The Queensland government says German manufacturer Rheinmetall's new facility west of Brisbane will pay off beyond the initial benefit of its $5 billion Australian defence contract.
The company on Thursday officially announced its Australia-New Zealand headquarters and Military Vehicle Centre of Excellence will be built at Redbank Industrial Estate, near Ipswich.
It comes after the company was this week announced as the winning tender for the Land 400 Phase 2 contract to build military vehicles for the Australian Defence Force, beating out a winning bid from British company BAE Systems which would have been based in Victoria.
Around $1.8 billion out of the total contract will be spent in Queensland, which Queensland State Development Minister Cameron Dick said would flow on in multiple ways.
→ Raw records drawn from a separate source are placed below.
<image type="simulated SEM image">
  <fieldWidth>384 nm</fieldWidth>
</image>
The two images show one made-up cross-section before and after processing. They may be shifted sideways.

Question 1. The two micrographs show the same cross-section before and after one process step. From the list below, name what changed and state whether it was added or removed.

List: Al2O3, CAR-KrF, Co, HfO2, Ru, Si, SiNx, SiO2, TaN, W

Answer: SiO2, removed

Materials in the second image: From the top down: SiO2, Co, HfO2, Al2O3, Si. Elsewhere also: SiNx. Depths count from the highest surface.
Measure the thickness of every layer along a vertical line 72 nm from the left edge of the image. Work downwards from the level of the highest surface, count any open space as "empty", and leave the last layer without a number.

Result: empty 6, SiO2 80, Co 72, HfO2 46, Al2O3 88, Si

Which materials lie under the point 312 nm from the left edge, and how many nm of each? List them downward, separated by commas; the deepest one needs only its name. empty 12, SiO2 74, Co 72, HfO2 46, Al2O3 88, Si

"What it does is provide the sustainability and capacity for small businesses," Mr Dick told reporters on Thursday.
"They might build one part of this, a small part, but what that does is give confidence for their business into the future."
It's also hoped once the centre is up and running it will prove attractive for future defence contracts.
Rheinmetall has already announced it will vie for Phase 3 of the Land 400 initiative, which is potentially worth $15 billion.
It comes as a war of words erupts over who gets to take credit for the military project.
The Queensland Labor government worked closely with Rheinmetall to develop the bid, and the company acknowledged their efforts in putting the proposal together.
But a group of federal Queensland Liberal National MPs, calling themselves "Team Queensland" claim they were the ones who lobbied Prime Minister Malcolm Turnbull to greenlight the project.
Queensland LNP Opposition Leader Deb Frecklington on Thursday also claimed some responsibility for securing the contract.
"My LNP state team, we've always been very supportive of it and that is why we continued to lobby our prime minister and the defence minister to make sure Queensland won out," Ms Frecklington said.
Mr Dick accused Ms Frecklington of showing up at the last minute to take credit for work she hadn't done.
"We've been running this party for three years, and Deb Frecklington comes in at two minutes to midnight wanting to crack open the champagne bottle," he said.